Whether in the form of a liquid, solid or gas, modern lubricants truly are pure liquid engineering. Through the blending of additives into different base stocks, lubricants can be designed to perform up to eight simultaneous functions, which allow them to operate in a host of differing environments and working conditions.


A LUBRICANT’S JOB

Webster’s Dictionary describes a lubricant as “a substance (e.g., oil, grease, or soap) which, when introduced between solid surfaces that move over one another, reduces resistance to movement, heat production, and wear by forming a fluid film between the surfaces.”

In short, the job of a lubricant is to separate, control and minimize the sacrificial and harmful effects of moving surfaces passing over one another under load, and at speed. It does this in the following eight definitive ways:


FUNCTION 1: Control and 
Minimize Friction

The primary function of every lubricant is to control and minimize the effects of friction.
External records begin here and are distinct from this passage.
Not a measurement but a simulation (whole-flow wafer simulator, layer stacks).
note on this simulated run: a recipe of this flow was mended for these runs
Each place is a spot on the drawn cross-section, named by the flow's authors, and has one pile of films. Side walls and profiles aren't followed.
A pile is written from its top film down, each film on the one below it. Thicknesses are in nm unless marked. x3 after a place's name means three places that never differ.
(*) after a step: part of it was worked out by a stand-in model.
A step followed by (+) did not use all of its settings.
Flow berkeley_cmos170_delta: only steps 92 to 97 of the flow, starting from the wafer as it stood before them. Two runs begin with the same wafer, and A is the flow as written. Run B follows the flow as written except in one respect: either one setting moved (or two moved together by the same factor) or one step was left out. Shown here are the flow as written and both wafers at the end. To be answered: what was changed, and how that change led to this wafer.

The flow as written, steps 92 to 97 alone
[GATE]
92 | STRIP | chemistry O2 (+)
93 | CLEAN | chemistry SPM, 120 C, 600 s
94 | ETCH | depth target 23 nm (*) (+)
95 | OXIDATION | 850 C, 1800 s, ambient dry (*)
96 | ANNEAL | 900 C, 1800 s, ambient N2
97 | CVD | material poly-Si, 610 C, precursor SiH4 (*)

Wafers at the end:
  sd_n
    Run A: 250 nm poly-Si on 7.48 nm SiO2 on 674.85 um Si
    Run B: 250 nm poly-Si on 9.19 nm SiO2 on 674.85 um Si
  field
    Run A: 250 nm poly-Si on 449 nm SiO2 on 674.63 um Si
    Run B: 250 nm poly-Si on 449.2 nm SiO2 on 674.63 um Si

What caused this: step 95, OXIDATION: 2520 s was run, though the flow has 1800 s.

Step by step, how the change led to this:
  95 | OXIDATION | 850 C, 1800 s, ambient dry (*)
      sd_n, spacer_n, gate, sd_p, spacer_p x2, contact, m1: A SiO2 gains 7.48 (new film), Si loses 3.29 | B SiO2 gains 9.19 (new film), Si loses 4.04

When two solid surfaces passing over one another are allowed to come into contact under load, they “rub” together and produce dry friction requiring considerable energy to keep the surfaces moving. If no lubricant is present to separate the moving surfaces from each another, the surfaces will quickly heat up to a temperature where they can weld or lock together, resulting in a mechanical “seize.” If, enough power is available, the two surfaces can be “torn” apart, resulting in surface degradation and wear debris. Movement will continue until, eventually, the surfaces weld together (seize) permanently, causing the power source to stall and the machine to catastrophically fail.

The introduction of a lubricating film between the two wear surfaces is intended to create a full fluid film barrier (with a thickness of approximately 5 microns), that’s designed to separate and prevent surface-to-surface contact. Although a small amount of fluid friction is generated within the lubricant film, the energy required to move the surfaces over one another is but a small fraction of that required to overcome the surface-to-surface friction developed in the absence of a lubricant.


FUNCTION 2: Control and Minimize Wear
Note that a full lubricant film may not always be possible, and some metal-to-metal contact may occur under slow-moving, oscillating, heavy load, and lubricant-loss conditions. For those reasons, anti-wear additives that act as chemical “softening” agents on the metal surfaces can be added to a lubricant.

The lubricant chemistry is designed to coat metal surfaces with soft layers of metallic salts that include sulfides and phosphate additives. As the surfaces slide over one another, alternating load cycles can cause the softened high points (asperities) on each surface to collide with one another when film thickness is reduced. If the unit loading exceeds the sulfur phosphide film, a rupture can occur, and lead to a small metal-to-metal contact area. Localized heat then builds up, causing the two surfaces at the high point to “weld and break” that result in a micro-metal-particulate break, or asperity release, into the lubricant film.

Many lubricants are designed to control wear by promoting micro-surface degradation that allows asperity “tips” to be sacrificed easily without “tearing” the parent metal. This controlled sacrificial process is designed to occur during the machine or bearing’s initial “break in” period, thereby minimizing any continued surface wear under varying lubricant-film conditions.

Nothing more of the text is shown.